It is undisputed that the deputy did not have a warrant to arrest Perez or search his person. Thus, it was the State's burden at the suppression hearing to show by a preponderance of the evidence that the arresting officer had at least a reasonable suspicion that Perez either had committed an offense or was about to do so before he stopped Perez. See McGee, 105 S.W.3d at 613; see also Russell, 717 S.W.2d at 9‑10. Giving almost total deference to the trial court in determining the historical facts, we believe those facts to be that the deputy observed Perez in close proximity, while the officer was traveling about five miles per hour in a residential neighborhood and while Perez was slowly approaching a stop sign. The driver's side window of both vehicles was open. The deputy observed smoke emanating from Perez's vehicle, and, as their vehicles passed each other in opposite directions, he smelled burnt marihuana emanating from Perez's vehicle. The question then becomes whether these facts, when viewed de novo, are sufficient to establish a violation of the law.[8] See Morrison, 71 S.W.3d at 828.

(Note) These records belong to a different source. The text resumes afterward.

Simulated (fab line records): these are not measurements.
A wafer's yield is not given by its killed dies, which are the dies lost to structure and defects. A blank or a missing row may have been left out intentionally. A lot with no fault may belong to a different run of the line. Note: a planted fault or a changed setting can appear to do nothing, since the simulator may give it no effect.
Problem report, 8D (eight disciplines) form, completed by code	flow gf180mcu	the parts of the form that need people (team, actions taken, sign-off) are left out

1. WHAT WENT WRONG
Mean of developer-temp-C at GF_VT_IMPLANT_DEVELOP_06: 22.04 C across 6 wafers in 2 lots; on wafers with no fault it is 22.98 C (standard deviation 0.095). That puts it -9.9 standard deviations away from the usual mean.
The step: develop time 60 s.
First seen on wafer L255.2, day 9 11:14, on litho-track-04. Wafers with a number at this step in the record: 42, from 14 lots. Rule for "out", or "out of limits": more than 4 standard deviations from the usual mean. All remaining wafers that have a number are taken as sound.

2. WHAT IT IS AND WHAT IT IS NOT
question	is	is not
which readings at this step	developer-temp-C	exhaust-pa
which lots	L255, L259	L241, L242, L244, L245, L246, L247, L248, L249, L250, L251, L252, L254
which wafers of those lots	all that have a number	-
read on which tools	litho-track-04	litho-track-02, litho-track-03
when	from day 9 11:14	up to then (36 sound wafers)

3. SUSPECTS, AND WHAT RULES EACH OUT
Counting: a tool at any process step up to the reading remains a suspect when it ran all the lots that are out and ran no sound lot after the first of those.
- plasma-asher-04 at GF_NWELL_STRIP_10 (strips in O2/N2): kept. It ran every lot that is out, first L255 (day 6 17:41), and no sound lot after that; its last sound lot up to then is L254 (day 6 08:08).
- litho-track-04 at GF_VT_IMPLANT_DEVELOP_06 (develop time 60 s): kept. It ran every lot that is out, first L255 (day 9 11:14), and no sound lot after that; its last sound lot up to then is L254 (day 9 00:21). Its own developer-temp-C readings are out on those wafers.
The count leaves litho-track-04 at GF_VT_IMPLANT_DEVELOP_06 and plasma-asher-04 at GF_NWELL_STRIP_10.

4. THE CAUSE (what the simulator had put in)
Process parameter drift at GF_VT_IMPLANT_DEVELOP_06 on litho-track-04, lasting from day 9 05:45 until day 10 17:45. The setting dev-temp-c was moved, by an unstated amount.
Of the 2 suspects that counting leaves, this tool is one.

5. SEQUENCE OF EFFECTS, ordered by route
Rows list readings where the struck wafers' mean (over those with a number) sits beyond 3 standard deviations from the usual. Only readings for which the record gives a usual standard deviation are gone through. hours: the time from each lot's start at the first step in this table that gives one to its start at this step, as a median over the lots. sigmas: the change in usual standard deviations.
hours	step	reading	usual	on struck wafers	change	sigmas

Perez points to contrary evidence that the deputy's reports did not comport with his testimony during the suppression hearing. Thus, he argues, the articulated reason to stop, the smell of marihuana, is not supported in the appellate record. Perez further argues that, even if the deputy lawfully stopped and detained Perez, the subsequent pat-down search for weapons was unlawful because the deputy did not provide any articulable facts that would serve as a basis for a safety concern. The State counters that the deputy's subjective intent to conduct a pat-down search for weapons is immaterial because, viewed objectively, the facts show no Fourth Amendment violation.[9]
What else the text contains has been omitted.